Farewell iiNet

Michael Malone looks on as iiNet shareholders vote in favour of sale to TPG

Tomorrow TPG take over Perth’s (as yet only) billion dollar tech startup, Australia’s #2 internet service provider iiNet, with financial settlement on the deal.

Founded in his Mum’s Padbury garage in 1993, because newly graduated Michael Malone wanted to continue to use the internet post university, the rise of iiNet is testament to Michael’s audacity, vision and hard work, and in latter years, as an example of a company that truly understood (and lived and breathed) that the customer was always at the centre of things.

In the mid and late 1990s, with government-owned Telstra slow to get into national broadband, a whole host of small ISPs were established in Perth. iiNet was quick to soak them up as it grew to its own IPO and beyond. Michael took the company public in 1997, acquiring Wantree, Networks and Net Trek along the way. In the 2000s, a dozen other acquisitions occurred including Malcolm Turnbull’s own Ozemail, and New Zealand’s iHug.
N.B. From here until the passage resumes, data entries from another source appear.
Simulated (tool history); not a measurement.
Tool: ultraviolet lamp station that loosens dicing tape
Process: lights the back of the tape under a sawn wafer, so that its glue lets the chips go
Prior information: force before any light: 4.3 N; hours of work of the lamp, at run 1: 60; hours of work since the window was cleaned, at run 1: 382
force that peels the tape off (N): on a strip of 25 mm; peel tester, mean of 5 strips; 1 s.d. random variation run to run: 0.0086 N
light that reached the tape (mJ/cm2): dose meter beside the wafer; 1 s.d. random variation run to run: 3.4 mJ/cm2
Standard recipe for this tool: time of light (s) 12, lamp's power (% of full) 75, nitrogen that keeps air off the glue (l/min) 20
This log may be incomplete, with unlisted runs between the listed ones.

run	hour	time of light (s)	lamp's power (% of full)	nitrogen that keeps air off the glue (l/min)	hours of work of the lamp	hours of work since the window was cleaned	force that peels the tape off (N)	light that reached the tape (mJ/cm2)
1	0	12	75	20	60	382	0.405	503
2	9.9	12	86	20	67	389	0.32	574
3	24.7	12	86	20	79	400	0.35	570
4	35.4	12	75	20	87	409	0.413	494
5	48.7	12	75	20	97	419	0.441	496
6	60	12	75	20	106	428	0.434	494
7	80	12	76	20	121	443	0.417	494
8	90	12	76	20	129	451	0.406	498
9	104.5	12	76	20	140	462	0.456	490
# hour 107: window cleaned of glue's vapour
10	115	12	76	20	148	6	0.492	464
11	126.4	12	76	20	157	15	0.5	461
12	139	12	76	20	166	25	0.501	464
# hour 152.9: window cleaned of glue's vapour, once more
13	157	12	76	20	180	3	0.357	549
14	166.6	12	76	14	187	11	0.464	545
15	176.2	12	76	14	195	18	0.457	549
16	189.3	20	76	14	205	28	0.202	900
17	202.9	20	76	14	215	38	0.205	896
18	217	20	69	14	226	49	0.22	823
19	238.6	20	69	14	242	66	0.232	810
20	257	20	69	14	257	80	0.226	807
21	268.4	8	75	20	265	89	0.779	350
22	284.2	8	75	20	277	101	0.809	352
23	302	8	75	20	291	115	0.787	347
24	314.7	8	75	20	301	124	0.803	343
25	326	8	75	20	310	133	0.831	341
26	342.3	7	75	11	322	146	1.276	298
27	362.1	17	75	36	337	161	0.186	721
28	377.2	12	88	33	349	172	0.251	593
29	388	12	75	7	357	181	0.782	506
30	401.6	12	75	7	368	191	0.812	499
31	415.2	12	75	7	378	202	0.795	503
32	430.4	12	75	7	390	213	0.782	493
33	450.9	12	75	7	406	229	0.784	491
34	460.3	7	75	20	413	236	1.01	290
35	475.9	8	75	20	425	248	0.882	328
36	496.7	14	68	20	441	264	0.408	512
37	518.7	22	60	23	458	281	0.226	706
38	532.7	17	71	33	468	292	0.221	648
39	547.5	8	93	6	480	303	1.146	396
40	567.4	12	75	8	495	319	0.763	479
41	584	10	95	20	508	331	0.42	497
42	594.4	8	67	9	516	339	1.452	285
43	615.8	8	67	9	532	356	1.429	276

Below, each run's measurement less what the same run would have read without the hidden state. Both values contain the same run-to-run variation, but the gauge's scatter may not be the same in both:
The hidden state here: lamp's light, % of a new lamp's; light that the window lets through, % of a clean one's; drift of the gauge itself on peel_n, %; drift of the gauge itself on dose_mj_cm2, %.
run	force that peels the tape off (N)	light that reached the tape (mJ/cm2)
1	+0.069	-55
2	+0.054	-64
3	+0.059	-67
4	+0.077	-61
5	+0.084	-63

As iiNet grew so it went head to head with Telstra, and then, in 2005/6 a stutter occurred, which was almost terminal. Due to some accounting problem post a recent takeover, results sent to the market were later revised, causing the stock to be suspended for weeks, and a decimation in share price. This brought in new board members and the sale of iHug.

It proved to be a mere misstep, from which the subsequent acquisitions of Up’n’Away, Westnet, Netspace and Internode pushed it past Optus into 2nd place in the residential broadband market in Australia, with only the now privatised Telstra ahead of it.

In 2008, peering from afar was an unlikely foe – the Hollywood movie industry. In attempt to knock off a small fish on the other side of the world, as some test case for further legal action elsewhere, a class action was brought against iiNet by 34 movie and TV companies including the mights of 20th Century Fox, Warner Bros and Village Roadshow. They claimed iiNet should have done more to prevent illegal downloading of movies by its customers, which iiNet argued was akin to blaming road building companies for every car crash. iiNet famously won the case, and two subsequent appeals. Other ISPs around the world breathed a sigh of relief.

After 20 years in charge in 2013/14, Michael took 6 months off to go mountain climbing and respected former Brit and CFO David Buckingham took over in an interim role. When Michael returned, his heart was not really in it, and he left for good in mid 2014, still a major shareholder and no less passionate, but with other things on his mind. He remarried and moved to New South Wales, buying himself a large mansion in the country. He joined a few startups as a board member.

When low cost provider TPG made an offer to iiNet earlier this year Michael was incensed, claiming the board had lost all growth plans for the company and were folding too easily. In a prescient warning, he said the board and TPG were “appalling silent on the impact this would have on our staff and customers.”

Michael had made ‘serving the customer‘ the be all and end all of the company. Everyone, including him, was remunerated on NPS (net promoter score) – a gauge of how evangelical your customers are with your service. iiNet won award after award for this.

A few months later a rival bid came in from M2 which prompted TPG to up their initial offer. In July Michael bowed to the inevitable and 95% of shareholding went along with the deal. He looked saddened (see picture) but also must have felt pride in the final valuation.

2 weeks ago the deal passed its last administrative hurdle, with the ACCC allowing the merger to go ahead. The following week TPG acted swiftly, removing the CEO David Buckingham, and many management reporting lines were changed. An interim board was put in place, which disbands tomorrow. The swiftness of these moves were a shock to many inside, and outside, the company.

Time will tell if the customer-focus essence of iiNet will remain. Many fear that if their well renowned devotion to customers drops away, so may the client base. 600 staff inhabit 502 Hay Street in Subi – how many will be there by Christmas, or the same time next year?

Whatever happens will not diminish the achievements  of this son of an Irish fence maker, who built up a billion dollar company from scratch, taking customer calls by his bedside at all hours of the night in that Padbury garage back in the early 90s. Over 20 years this brought him many admirers, amazing experiences and enormous wealth. It’s been quite a ride.